February is the month when, cold-red are the noses—and so (oh help!) are the "toes-es." No one ever sings about February: scarcely anyone speaks about It. It is indeed unspeakable. Its only benefit is that, once every four years, it keeps people younger a day longer. If you're thirty-nine, you're thirty-nine for an extra twenty-four hours, and at that period of life you're glad of any small mercy. It is the month when the new-rich depart to sun themselves in their new-found sun, and the new-poor, and others who are quite used to poverty, swear at them in secret. Oh, yes, indeed! If the Clerk of the Weather has a left ear it must surely at this moment be as 'ot as 'ell! Nobody likes February—it is the step-child of the months.

One simply lives through it as one lives through a necessary duty. It's a month—and that's all. Thank Heaven! somebody once made it the shortest! By the end of January most people have had more than enough of the English Winter even if the English Winter thinks we can ever have enough of it, and comes back saying "Hello!" to us right into Summer, and starts ringing us up, as it were, to tell us it's coming back again as early as October. Just as if we didn't know—just as if we ever wanted to know! The English Summer is far more modest. Usually it's gone before we have, so to speak, washed our hands, tidied our hair, and dressed ourselves up to meet it. But Winter in England not only comes before it is wanted, but outstays its welcome by weeks. And of all the months it brings with it, February, though the shortest, seems to linger longest. March may be colder, but the first day of Spring is marked on its calendar; and we wait for it like we wait for a lover—a lover in whose embrace we may not yet be, but who is, as it were, downstairs washing his hands, he has arrived, he is here—and so we can endure the suspense of waiting for him with a grin. April may fill the dykes fuller than February, whose skies are supposed to weep all day long, but generally only succeed in dribbling, but April belongs to Spring—even though our face and hands and feet are still in Mid-Winter.

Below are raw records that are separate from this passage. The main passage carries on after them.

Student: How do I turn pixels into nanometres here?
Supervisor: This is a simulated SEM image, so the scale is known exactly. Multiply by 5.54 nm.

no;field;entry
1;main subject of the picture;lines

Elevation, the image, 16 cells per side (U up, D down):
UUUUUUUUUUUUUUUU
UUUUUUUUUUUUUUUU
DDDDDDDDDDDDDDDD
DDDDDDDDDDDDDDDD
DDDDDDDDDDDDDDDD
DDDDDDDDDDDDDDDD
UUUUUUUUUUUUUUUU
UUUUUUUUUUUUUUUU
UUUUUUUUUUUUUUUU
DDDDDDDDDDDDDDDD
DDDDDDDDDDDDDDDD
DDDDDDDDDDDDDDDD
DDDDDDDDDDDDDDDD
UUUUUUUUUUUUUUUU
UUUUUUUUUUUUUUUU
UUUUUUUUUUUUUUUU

February always reminds me of the suburbs—appalling but you've got to go through them to get to London. Were I a rich man, I would follow Spring round the World. In that way I should be able to smile through life like those people who, in snapshots from the Riviera, seem composed principally of wide grins and thin legs, and whose joie de vivre is usually published in English illustrated journals in seasons when the English weather makes you feel that Life is just a Big Damn in a mackintosh. To follow Spring round the world would be like following a mistress whose charms never palled, whose welcome was never too warm to be sultry, whose friendship was never too cold to freeze further promise of intimacy. What a delightful chase! and what a sweet-tempered man I should be! For, say what you will, the weather has a lot to do with that spotless robe of white which is supposed to envelop saints. If you can't be pure and good and generous and altogether delightful in the Spring, you might as well write yourself off for evermore among the ignoble army of the eternally disgruntled. And if you can be all these things in weather that is typically English and typically February, then a hat would surely hide your halo.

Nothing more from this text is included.